A Texas appeals court has shut down Kaitlin Armstrong’s first big shot at overturning her murder conviction in the killing of champion cyclist Anna Moriah “Mo” Wilson, leaving Armstrong’s 90-year prison sentence exactly where the trial judge put it. The ruling wraps up a major round of post-trial wrangling, after Armstrong’s team tried to scrub parts of the record and push for a brand-new trial. For Wilson’s family and Austin’s tight-knit cycling community, it is another hard but decisive turn in a saga that has drawn national attention.
Court issues memorandum opinion
The Third Court of Appeals issued a memorandum opinion on Friday affirming the trial court’s judgment, according to the Third Court of Appeals. The three-judge panel said it found no reversible error in any of the three issues Armstrong raised on appeal and formally entered judgment affirming her conviction. Both the opinion and the related docket entries are posted on the court’s public case page.

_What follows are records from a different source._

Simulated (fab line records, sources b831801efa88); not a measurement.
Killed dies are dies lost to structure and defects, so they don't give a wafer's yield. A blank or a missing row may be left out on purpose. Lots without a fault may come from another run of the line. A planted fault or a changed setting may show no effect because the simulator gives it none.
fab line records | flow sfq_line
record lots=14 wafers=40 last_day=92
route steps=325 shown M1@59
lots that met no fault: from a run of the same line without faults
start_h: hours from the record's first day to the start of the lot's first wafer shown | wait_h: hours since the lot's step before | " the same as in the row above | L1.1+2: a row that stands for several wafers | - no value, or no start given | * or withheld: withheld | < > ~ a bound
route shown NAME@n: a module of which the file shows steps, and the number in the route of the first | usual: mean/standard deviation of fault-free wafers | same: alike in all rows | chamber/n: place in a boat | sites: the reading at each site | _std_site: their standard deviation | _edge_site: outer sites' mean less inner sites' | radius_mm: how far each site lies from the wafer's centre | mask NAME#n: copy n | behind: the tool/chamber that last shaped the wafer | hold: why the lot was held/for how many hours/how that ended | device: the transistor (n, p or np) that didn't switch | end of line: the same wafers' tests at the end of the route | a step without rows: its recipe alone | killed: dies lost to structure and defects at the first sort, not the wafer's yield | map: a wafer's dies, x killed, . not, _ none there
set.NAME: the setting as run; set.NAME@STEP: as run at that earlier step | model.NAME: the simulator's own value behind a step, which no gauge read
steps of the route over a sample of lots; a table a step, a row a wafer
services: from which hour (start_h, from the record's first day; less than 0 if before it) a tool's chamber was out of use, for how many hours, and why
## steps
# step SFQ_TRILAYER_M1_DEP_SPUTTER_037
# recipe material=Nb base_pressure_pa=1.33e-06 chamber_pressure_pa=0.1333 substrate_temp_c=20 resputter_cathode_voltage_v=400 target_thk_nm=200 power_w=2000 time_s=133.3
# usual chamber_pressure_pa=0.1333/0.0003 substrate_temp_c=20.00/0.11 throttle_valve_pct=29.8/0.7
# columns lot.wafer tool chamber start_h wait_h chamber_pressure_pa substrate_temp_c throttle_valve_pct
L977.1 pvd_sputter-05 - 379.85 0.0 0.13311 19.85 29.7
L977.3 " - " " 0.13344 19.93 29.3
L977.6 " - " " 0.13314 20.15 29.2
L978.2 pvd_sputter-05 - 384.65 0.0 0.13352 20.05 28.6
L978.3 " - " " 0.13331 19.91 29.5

Background: the case in brief
Anna Moriah “Mo” Wilson was shot to death in an east Austin apartment in May 2022. Investigators said surveillance video, phone records and vehicle data connected the crime scene to Armstrong. A Travis County jury found Armstrong guilty of murder in November 2023, and the trial judge sentenced her to 90 years in prison, according to the Travis County District Attorney’s Office. After Wilson was killed, Armstrong fled to Costa Rica, where she was arrested before being brought back to Texas to face prosecution.
Appeal claims rejected
On appeal, Armstrong argued that the trial court should have held a hearing on her motion for new trial, that the court should have granted her a new trial outright, and that her custodial statements should not have been admitted into evidence. The appellate panel rejected all three arguments, KVUE reports. In its memorandum opinion, the court walked through key portions of the trial record and explained why any potential missteps did not rise to the level of reversible error. Armstrong’s lawyers still have procedural moves available, but for now the jury’s verdict and sentence remain intact.
Civil judgment and ongoing suits
On a separate legal track, a judge entered a $15 million default judgment in June 2024 in favor of Wilson’s parents in a wrongful-death lawsuit. The family later filed additional civil claims alleging that certain assets were moved around in an effort to block or complicate collection. FOX 7 Austin reported on the judgment and the follow-up filings that name relatives and associates. Those civil cases are still active even as the criminal appeal has now been resolved by the intermediate appellate court.
What comes next
The court’s public docket lists February 9 as the deadline for filing motions for rehearing and for rehearing en banc, and it currently shows a mandate date set for April if no further relief is granted, according to the Third Court of Appeals. If a rehearing request is denied, Armstrong’s defense team could ask the Texas Court of Criminal Appeals to take a discretionary look at the case. Unless and until that happens, the trial court’s judgment and 90-year sentence remain in full force while the civil litigation and post-judgment collection fights play out in parallel.
Prosecutor, family and community reaction
In a statement reported by KVUE, Travis County District Attorney José Garza acknowledged that the appellate process stretches out the wait for closure for Wilson’s family, and said his office will keep fighting to hold Armstrong accountable. Hoodline has tracked the case through earlier post-trial chapters, including when Armstrong’s bid for a new trial was denied, in our coverage of her failed push for a do-over. The Wilsons’ attorneys say they plan to keep pressing collection efforts as long as legal options remain open.
Wilson’s killing and the long legal fallout have continued to reverberate through Austin’s cycling scene and beyond, where friends and teammates remember her as a rising star in the sport. People and other outlets have chronicled Wilson’s racing career and the manhunt that followed her death. With the latest appellate ruling now in place, the criminal case has reached another legal endpoint, even as the civil battles and financial fights are still very much in motion.